Oct 30, 2025 10:56:00 -0400 by Reshma Kapadia | #China

U.S. President Donald Trump greets Chinese President Xi Jinping meet on Thursday in South Korea. (Andrew Harnik / Getty Images)

Key Points

The U.S. and China have paused their game of geopolitical chicken, achieving a truce but making little progress in addressing the sources of friction in their intensifying rivalry.

The first meeting in six years between President Donald Trump and Chinese leader Xi Jinping brought a round of concessions. Both sides agreed to delay restrictions that formed the center of an escalating tit-for-tat in recent weeks.

That de-escalation, which appeared to be more a win for China than for the U.S., took a worst-case scenario off the table for markets, though much of what was agreed upon still has to be worked out in detail. The list of unresolved issues is still long.

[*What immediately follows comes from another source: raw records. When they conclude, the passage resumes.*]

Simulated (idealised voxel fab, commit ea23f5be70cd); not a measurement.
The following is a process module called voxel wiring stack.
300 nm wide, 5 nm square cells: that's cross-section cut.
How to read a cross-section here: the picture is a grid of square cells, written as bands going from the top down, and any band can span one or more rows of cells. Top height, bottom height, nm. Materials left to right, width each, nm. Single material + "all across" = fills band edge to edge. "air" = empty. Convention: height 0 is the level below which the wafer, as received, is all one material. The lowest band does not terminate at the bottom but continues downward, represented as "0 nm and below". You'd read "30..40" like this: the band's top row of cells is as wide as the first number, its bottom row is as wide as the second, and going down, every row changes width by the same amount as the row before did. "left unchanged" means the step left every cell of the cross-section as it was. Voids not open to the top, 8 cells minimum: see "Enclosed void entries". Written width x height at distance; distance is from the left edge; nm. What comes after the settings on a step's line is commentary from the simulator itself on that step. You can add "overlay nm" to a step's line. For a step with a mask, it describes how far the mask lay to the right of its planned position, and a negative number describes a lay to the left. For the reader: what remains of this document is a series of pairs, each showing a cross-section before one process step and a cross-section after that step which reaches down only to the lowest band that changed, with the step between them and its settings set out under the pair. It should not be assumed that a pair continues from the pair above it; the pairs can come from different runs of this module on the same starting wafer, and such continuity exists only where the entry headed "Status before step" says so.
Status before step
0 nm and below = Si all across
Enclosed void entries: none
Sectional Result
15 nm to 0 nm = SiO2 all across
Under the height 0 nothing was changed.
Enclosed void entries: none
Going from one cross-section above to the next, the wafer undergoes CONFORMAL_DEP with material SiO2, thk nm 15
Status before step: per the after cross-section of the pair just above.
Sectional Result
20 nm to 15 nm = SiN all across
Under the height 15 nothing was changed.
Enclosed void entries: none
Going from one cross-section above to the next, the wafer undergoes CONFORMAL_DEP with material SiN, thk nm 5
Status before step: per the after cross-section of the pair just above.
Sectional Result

Still, there is concrete progress. Beijing agreed to resume soybean purchases—12 million metric tons through January and then a minimum 25 million metric tons a year for the next three years. That will be a relief for U.S. farmers, who have lost one of their top soybean customers as Beijing has opted to buy instead from Brazil and Argentina.

Before the trade spat, China had been buying about 25 million metric tons a year. Unlike in the first Trump term, when Beijing went on a similar buyer’s strike, there has been no U.S. bailout for farmers.

For its part, the U.S. also halved the 20% fentanyl-related tariffs it implemented early this year as Beijing again said it would increase efforts to curb exports of chemicals that go into the drug. U.S. officials said that brought the overall tariff levels imposed to 47% from 57%.

The U.S. also extended by a year a pause on an increase in the so-called reciprocal tariffs that were set to go into effect Nov. 10. It suspended a probe into shipbuilding that had triggered port fees earlier this month. China agreed to drop fees on shipping it imposed in response.

Both sides took steps back on measures that had triggered the latest flare-up. Treasury Secretary Scott Bessent told Fox Business that for a year, the U.S. would suspend a change to its “Affiliates rule” that expanded the number of Chinese companies on a blacklist restricting certain transactions from 2,000 to more than 10,000. Beijing agreed to delay export controls on rare-earth minerals essential to making autos, semiconductors and military equipment, also for a year.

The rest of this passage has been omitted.